The title of your question has misled both myself and Atropo. It looked as if you want to install the clang C++ compiler and build an llvm C++ program with it in Code::Blocks.

What you are actually trying to do is install clang+llvm (they are actually different things) and build an llvm program with GCC in Code::blocks. You did say "Code::Blocks GCC", but I assumed that just meant "I had Code::Blocks set up with GCC and now I want to use clang". The C::B build log that you have added, however, shows that you building with GCC.

Given that you are building your llvm program with GCC it is not clear why you want to install the clang compiler. Perhaps you want to use clang but you do not know that Code::Blocks can support the clang compiler, or do not know how to configure C::B to use clang. But let's take one thing at time. You can build this llvm program with gcc if you just get things set up properly. And - a separate issue - you can install clang properly. And - another separate issue - you can configure C::B to build with clang if you want.

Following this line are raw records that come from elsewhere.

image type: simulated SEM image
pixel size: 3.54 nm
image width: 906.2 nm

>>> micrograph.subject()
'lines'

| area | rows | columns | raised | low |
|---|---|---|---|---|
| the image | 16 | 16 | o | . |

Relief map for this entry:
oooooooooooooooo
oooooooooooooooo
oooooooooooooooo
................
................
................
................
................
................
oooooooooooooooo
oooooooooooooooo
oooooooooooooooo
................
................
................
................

Atropo pasted commands for installing the latest clang and its debugger lldb. But clang doesn't need all the llvm libraries and installing just clang and lldb does not give you all the libraries you need to build your llvm program.

You said in one of your comments that you had been able to build your program with clang++ in a terminal. That suggests you had, at that point, a working manual install of clang and llvm. But I don't know if you still have one after the intervening messing about and anyway I agree with Atropo that manually installing such complex software - customizing your PATH and LD_LIBRARY_PATH etc. etc. - is much less sensible than a managed installation from a package repoository, letting the package manager get things right.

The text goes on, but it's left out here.